Related public corpus pages

Deterministic links based on shared title/citation terms and QDRO / retirement / family-law retrieval scores.

Clean opinion text

J-A04004-21

 2021 PA Super 200

 THERESA CUTH IN THE SUPERIOR COURT
 OF PENNSYLVANIA
 Appellant

 v.

 BRIAN A. CUTH

 Appellee No. 1203 EDA 2020

 Appeal from the Decree Entered May 1, 2020
 In the Court of Common Pleas of Lehigh County
 Civil Division at No: 2015-FC-1102

BEFORE: STABILE, J., KING, J., and PELLEGRINI, J.*

OPINION BY STABILE, J.: FILED OCTOBER 06, 2021

 Appellant, Theresa Cuth, appeals from the May 1, 2020 decree of

divorce. We affirm.

 On August 13, 2015, Appellant filed a complaint for divorce and

equitable distribution against Appellee, Brian A. Cuth, after twenty-two years

of marriage. An appointed Master conducted a hearing on September 17,

2017, and filed a report on August 21, 2018. The trial court entered a

preliminary order and decree implementing the report on August 21, 2018.
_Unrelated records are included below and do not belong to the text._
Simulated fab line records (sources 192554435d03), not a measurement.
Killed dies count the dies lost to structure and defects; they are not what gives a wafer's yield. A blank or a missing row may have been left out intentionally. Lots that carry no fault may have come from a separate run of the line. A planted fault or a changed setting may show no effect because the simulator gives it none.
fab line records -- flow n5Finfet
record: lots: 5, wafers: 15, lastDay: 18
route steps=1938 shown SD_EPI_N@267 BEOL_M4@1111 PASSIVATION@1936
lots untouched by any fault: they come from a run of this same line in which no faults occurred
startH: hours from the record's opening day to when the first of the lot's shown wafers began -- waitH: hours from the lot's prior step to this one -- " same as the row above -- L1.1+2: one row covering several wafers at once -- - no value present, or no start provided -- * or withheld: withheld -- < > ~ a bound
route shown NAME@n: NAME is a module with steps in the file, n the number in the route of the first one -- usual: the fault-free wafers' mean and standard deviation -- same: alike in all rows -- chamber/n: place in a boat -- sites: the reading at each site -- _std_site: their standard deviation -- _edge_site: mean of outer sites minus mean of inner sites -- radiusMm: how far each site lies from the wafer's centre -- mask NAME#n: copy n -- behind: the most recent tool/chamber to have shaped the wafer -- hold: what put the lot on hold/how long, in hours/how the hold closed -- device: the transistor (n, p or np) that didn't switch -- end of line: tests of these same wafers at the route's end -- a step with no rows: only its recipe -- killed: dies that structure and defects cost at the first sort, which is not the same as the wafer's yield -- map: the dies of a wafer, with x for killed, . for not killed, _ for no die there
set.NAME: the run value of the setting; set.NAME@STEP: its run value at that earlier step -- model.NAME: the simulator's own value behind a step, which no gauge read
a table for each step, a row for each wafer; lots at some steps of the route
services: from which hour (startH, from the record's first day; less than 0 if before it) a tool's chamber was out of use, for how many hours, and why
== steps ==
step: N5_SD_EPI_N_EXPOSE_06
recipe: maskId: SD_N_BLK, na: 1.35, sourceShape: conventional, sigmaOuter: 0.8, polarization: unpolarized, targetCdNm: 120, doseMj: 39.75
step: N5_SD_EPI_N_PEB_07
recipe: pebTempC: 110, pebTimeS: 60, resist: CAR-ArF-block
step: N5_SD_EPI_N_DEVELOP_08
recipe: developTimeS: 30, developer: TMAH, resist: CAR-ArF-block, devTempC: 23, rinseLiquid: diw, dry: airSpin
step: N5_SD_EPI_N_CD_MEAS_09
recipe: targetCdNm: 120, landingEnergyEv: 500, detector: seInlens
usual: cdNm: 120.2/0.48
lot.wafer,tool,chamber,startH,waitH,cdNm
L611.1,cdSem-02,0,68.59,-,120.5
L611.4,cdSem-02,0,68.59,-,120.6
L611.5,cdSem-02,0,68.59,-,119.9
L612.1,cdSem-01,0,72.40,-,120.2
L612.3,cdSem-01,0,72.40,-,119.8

On December 27, 2018, the trial court entered a qualified domestic relations

order ("QDRO") regarding Appellee's pension from the Whitehall Township

Police Pension Fund and Trust (the "Trust"). Under the QDRO Appellant would

____________________________________________

* Retired Senior Judge assigned to the Superior Court.
 J-A04004-21

receive survivor benefits under the pension if Appellee predeceased her. The

Trust rejected the QDRO in part, stating that Appellant, as a former spouse,

is ineligible for survivorship benefits under Appellee's pension.1 In specific:

 Paragraph 9 of the original Pension QDRO provided that
 Appellant was entitled to a portion of the survivor benefit payable
 under the Police Pension Plan in the event that Appellee remarries
 and predeceases Appellant. The Administrator of [the Trust]
 determined that Paragraph 9 is ‘not enforceable under the Plan
 and applicable law' and thus, that it would not be accepted.

Trial Court Opinion, 7/20/20, at 2. Appellant refused to execute a revised

QDRO omitting Paragraph 9 and on April 17, 2019 the trial court remanded

the matter to the Master for creation of a new equitable distribution scheme.

 The Master conducted a hearing on July 9, 2019. Appellant maintained

that she thought Paragraph 9 of the QDRO should be approved under the

township's ordinance. N.T. Hearing, 7/9/19, at 16-20. She did not, however,

take any legal action against Whitehall Township to enforce Paragraph 9. Id.

at 39. The parties also addressed the possibility of Appellant obtaining an

insurance policy on Appellee's life in lieu of a portion of the survivor benefits

of Appellant's pension.2 Appellant testified that a policy would cost $200 to

$900 per month, depending on the duration and value of the policy. Id. at

____________________________________________

1 See generally, Police Pension Fund Act, 53 P.S. 761, et seq.

2 Appellant's inability to obtain survivor benefits under Appellee's pension was
the only remaining equitable distribution issue. The parties agreed upon the
division of the pension during Appellee's post-retirement lifetime, and they
agreed upon the division of their other assets. N.T. Hearing, 7/9/19, at 28-
34.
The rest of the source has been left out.